The FCC is revamping the labyrinthine subsidies that make local phone service affordable to the poor and to those living in high-cost rural areas. Changes would affect businesses and residences. A final plan is due Tuesday, and FCC officials indicated Saturday that the AT&T action would enable them to go forward with their plan.

More than $1 billion in savings could come from cutting access fees paid to local phone companies, which route long-distance calls on their networks, and from changes in the regulatory formulas the FCC uses to calculate fees.

But the FCC and consumer advocates have been concerned about guarantees that savings would be passed along to customers. AT&T, which handles 50% of long-distance calls, responded to those concerns.

In the letter, AT&T assumed that the savings resulting from the FCC's regulatory changes would amount to at least $1.7 billion, about $900 million of which would directly affect AT&T.

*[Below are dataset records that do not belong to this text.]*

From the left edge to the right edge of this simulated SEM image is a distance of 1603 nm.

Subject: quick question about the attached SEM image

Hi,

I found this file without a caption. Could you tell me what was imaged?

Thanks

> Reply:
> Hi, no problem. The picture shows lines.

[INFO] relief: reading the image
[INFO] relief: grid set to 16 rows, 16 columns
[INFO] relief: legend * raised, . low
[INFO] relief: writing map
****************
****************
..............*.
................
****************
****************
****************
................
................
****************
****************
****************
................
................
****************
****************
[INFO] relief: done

"We've confirmed that if the FCC makes access reductions, we're going to give the money back to customers," said Steve Davis, AT&T's vice president for law and government affairs.

The company promised to reduce its basic schedule prices 5% during the day and evening and 15% at night and on weekends. That would mean $600 million in savings to residents and $300 million to businesses.

Kimmelman believes the FCC can cut more from the money local phone companies get, but he said Saturday's announcement was a good sign for callers.

"I'm viewing it as a first step for cutting the fat, but it's a big win for consumers because it's a long-distance rate reduction and it's the first sign that the FCC is willing to cut the fat out of telephone pricing as we move to a more competitive market," he said.

The savings were targeted at basic rate customers, and it was unclear Saturday whether callers who belong to any of AT&T's promotional calling plans would benefit.